Legislation is going through designed to reduce by-catches of cod in Baltic flatfish fisheries. Fishermen have until April next year to adapt to the new standard and will have access to EMFAF support.
All targeted fisheries for cod in the Baltic have been closed, although there remains a by-catch of cod in other fisheries, notably for flatfish. Until the situation improves, fishermen will have to use either a roofless trawl with a section of the upper sheet removed to allow cod out, with codends made in either T90 or square mesh to facilitate by-catch escape.
The objective of the new rules is to reduce the incidental catches of cod by at least 55% in ICES subdivisions 22-26.
Although the European Commission accepts that fisheries are only one of the reasons for this situation, it states that reducing cod catches is indispensable to making the recovery of cod stocks possible.
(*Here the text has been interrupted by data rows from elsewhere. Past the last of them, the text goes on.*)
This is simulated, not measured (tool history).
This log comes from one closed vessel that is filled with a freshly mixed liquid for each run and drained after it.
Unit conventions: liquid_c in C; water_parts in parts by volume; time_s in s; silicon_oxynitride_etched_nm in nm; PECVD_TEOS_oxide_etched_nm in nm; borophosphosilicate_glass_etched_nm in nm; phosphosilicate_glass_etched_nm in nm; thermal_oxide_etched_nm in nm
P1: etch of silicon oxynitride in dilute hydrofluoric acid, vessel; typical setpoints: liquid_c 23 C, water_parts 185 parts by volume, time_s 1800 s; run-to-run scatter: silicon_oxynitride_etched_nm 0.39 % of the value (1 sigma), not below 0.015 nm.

When fishing for flatfish in ICES subdivisions 22-26, the use of a roofless selection device becomes mandatory together with the current baseline gears or with two new gears that are also more selective – a modified T90 codend and a square mesh codend.
In part of the Western Baltic (ICES subdivision 24) and the South-Eastern Baltic (ICES subdivisions 25 and 26), a modified T90 codend without the roofless selection device.
According to the STECF, the roofless version of trawl gear releases the majority of cod, irrespective of their size. These new, more selective gears were introduced under the regionalisation process of the common fisheries policy and were proposed to the European Commission jointly by the Baltic EU Member States and positively assessed by the Scientific, Technical and Economic Committee for Fisheries.